According to Marcus, there is a dire need to get pedestrians and bicycles off of the roads in the Thomas-Davis area, especially on Route 32. “We’re really concerned with the safety of residents and visitors and the people out in the woods,” Marcus said. “Really the big need that I see that we have to keep people really safe is to get the bikes off the road. In particular, the section between Davis and Thomas because there is no other alternative route for people besides the highway.”
Marcus said he has personally seen pedestrians and bicyclists along the highway all year long. “I go on that road everyday,” Marcus said. “I used to ride my bike back and forth on that road everyday and I see pedestrians. I see bikes out there everyday, winter, summer. A group of associations and people in general have come up with this plan.”
According to Marcus, the West Virginia Department of Highways has a plan to create a trail between Davis and Thomas for foot and bicycle traffic. “With out discussions with the Department of Highways, at the meeting we were out in Thomas where they unveiled some of the changes that they made,” Marcus said. “They said they were going to do a separate trail off the road on Route 32 between the towns.”

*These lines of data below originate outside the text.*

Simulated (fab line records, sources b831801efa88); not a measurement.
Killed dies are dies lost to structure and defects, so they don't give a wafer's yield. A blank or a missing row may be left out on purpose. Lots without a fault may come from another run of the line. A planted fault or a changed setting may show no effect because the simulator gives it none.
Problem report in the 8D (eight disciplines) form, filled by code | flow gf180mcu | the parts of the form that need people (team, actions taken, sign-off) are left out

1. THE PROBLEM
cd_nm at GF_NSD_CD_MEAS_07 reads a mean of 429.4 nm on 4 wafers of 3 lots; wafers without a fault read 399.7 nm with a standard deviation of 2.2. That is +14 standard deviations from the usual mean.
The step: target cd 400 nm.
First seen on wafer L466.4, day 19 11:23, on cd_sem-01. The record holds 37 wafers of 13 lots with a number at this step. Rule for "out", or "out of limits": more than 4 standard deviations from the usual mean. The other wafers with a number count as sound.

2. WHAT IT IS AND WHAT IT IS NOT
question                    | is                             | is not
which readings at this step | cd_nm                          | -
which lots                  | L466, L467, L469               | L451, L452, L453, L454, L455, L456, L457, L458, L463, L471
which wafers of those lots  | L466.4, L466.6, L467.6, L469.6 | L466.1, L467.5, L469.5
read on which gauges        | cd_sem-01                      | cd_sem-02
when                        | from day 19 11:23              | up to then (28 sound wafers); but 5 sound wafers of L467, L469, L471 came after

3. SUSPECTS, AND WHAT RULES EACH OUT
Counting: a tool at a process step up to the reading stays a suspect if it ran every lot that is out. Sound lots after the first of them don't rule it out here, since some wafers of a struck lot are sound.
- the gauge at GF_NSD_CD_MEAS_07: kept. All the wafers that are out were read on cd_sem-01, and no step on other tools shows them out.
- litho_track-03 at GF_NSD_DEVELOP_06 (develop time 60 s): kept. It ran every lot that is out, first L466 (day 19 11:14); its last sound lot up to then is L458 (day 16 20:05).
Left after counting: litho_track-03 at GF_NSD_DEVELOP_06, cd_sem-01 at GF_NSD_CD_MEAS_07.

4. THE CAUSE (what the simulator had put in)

Marcus said his group’s proposal would extend the proposed trail around Davis using old railroad grades to parallel the road. “So what this does is extend that around Davis, basically almost following the old rail grade parallel to the road there,” Marcus said. “Around Davis, across the Blackwater Road and around the back. This crosses Mon Power. Well, actually here its Cooper and the other attorney, Pat and around back by Pete Johnson and across the city park and back under the bridge, Blackwater River Bridge in Davis, around there. That’s Mon Power property there behind the Shop-N-Save there.”
According to Marcus, the proposal would allow off road trail access from Camp 40 road and the State Road Yard in Thomas. “So, if this gets completed, you’ll be able to go all the way from Camp 70 Road all the way up to at least the State Road Yard in Thomas which is where they’re talking about ending it,” Marcus said.
Marcus said there are still details that need explored around Thomas. “Now the part in Thomas still needs to be worked out,” Marcus said. “Also, I believe Western Pocahontas has this on their maps as a future trail. The old Francis Grade, the old rail grade between Thomas. So that would make a bunch of different routes for people besides the road.”
According to Marcus, there is a new pedestrian bridge planned for Davis. “And another thing, I don’t know if you guys are aware of the bridge, that they are putting a pedestrian bridge in Davis that will connect the City Park to this trail that I’m talking about behind the Town Hall,” Marcus said. “Actually, the DNR was in there…weed whacking on Monday on the other side of the river to start planning.”
Marcus outlined the impact the proposed bridge would have on the area. “When you’re in Davis and you’re on 32 and you cross the bridge, that little parking area there on the right, that’s a trail head. That trail leads you over to Balckwater Falls,” Marcus said. “Now there’s a hiking trail or biking trail that goes upstream all the way out to Camp 70. So that’s a trail head there. That will be hooked in and you won’t even have to get on Route 32 once that bridge is built. You’ll be able to ride from Thomas all the way into Blackwater Falls without getting on the road.”
“Now what kind of support are you asking,” Tucker County Commissioner Mike Rosenau said.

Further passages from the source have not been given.